BRUCKNER Symphony No 7 BATES Resurrexit

Record and Artist Details

Genre:

Orchestral

Label: Reference Recordings

Media Format: Super Audio CD

Media Runtime: 78

Mastering:

DDD

Catalogue Number: FR757

FR757SACD. BRUCKNER Symphony No 7 BATES Resurrexit

Tracks:

Composition Artist Credit
Symphony No. 7 Anton Bruckner, Composer
Manfred Honeck, Conductor
Pittsburgh Symphony Orchestra
Resurrexit Mason Bates, Composer
Manfred Honeck, Conductor
Pittsburgh Symphony Orchestra

‘I find it impossible to separate Bruckner from his deep spiritual beliefs’, writes Manfred Honeck in his notes for this recording of the Seventh Symphony. Little wonder, then, that it’s a deeply felt account of the great Adagio that sits at the heart of the performance, or that Honeck is moved to highlight an episode in the first movement that points us in the direction of the 22 bar meditation (fig W, bar 391, ‘very solemn’) that immediately precedes the coda. To the analyst, it may be simply a development of the two-bar motif we first hear in bar 12. For Honeck, in his booklet essay, it’s an act of transformation similar to – and possibly inspired by – the moment of Consecration in the Catholic Mass.

This most beautiful of opening movements is very much a law unto itself, creating private pathways through competing tonalities. In a structure that takes little notice of conventional sonata form, the thematically rich opening paragraph has an unbroken span of 164 bars, after which there are 246 bars of absorbed exploration before we reach the coda.

It’s also a movement that sounds as well in a performance that takes six minutes to traverse those 164 bars (Horenstein in Berlin in 1929) or eight and a half (Celibidache in Munich in 1994). Honeck takes 7'42", the same as Bruno Walter in Los Angeles in 1961 or Karajan in his gloriously long-drawn 1971 EMI recording (1/72).

What mystified me about the Honeck is why this 164-bar exposition seemed so episodic. In the end, I put it down to the pianissimo string tremolos and occasional phrase ends being played without sufficient volume or ‘carry’. In the context of so broad a tempo, they can all too easily end up generating what sound like commas or mini pauses.

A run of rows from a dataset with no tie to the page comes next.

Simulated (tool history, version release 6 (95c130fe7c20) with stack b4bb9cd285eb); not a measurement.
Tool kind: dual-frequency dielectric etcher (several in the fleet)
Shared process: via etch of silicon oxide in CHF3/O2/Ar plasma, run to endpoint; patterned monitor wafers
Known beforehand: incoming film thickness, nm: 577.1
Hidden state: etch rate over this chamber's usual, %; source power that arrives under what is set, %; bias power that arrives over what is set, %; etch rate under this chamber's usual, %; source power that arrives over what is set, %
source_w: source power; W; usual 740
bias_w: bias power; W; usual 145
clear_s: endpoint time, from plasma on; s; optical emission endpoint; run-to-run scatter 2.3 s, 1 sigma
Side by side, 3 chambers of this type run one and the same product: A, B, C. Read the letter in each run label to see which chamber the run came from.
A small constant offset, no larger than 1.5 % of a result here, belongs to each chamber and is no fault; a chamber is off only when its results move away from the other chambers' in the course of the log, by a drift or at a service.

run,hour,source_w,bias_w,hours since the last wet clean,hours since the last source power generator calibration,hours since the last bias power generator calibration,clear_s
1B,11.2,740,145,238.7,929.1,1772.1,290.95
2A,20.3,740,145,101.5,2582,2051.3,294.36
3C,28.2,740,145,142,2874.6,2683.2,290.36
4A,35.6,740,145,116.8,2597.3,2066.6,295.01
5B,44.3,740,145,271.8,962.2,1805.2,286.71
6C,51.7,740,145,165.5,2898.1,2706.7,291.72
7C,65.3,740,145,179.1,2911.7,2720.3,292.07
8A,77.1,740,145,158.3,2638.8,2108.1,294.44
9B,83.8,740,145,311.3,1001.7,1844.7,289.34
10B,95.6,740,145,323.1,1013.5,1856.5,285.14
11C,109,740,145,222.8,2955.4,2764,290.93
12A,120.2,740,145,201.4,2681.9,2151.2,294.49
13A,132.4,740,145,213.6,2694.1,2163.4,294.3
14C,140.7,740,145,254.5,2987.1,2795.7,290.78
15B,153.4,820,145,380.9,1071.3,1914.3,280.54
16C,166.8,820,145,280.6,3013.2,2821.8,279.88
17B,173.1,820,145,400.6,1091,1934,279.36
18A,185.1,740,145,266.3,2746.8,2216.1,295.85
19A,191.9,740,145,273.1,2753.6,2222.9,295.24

Honeck, like Carlo Maria Giulini, began his career as a viola player, which explains why both conduct a Seventh whose defining string sound comes, as it should, from the second violins, violas and cellos. The Pittsburgh players, antiphonally spaced, are superb. And that’s not the only fine playing. I think of the high-lying first violins and a solo flute near the Adagio’s end, as numinously charged as TS Eliot’s ‘dove descending’.

What we don’t have here is that top-to-bottom heavyweight woodwind, brass and string sonority that’s the mark of the great Austro-German Bruckner orchestras – a sonority that helps create the kind of recorded sound we have on Herbert Blomstedt’s famous 1980 Dresden Lukaskirche version (now on MDG) or the Munich Celibidache (Warner). It also explains why Mason Bates’s Resurrexit might appear to be better recorded than the Bruckner. It isn’t, but its exotic sound palette is perhaps more congenial to the orchestra. And, at 11 minutes, Resurrexit can be played without any cross-editing. The disc derives from three live performances, which might be why a well-judged account of Bruckner’s finale has an underpowered final nine bars that seem out of kilter with what’s gone before.

Resurrexit, an orchestral meditation on the Easter story painted in Middle Eastern colours, was commissioned for Honeck’s 60th birthday in 2018. Aside from the use of a Semantron, a large wooden plank used by Byzantine monks as a call to prayer, the language is not far removed from that of, say, Stravinsky’s Firebird. But why not? It does the trick. The orchestra play the piece superbly, as I imagine only they can.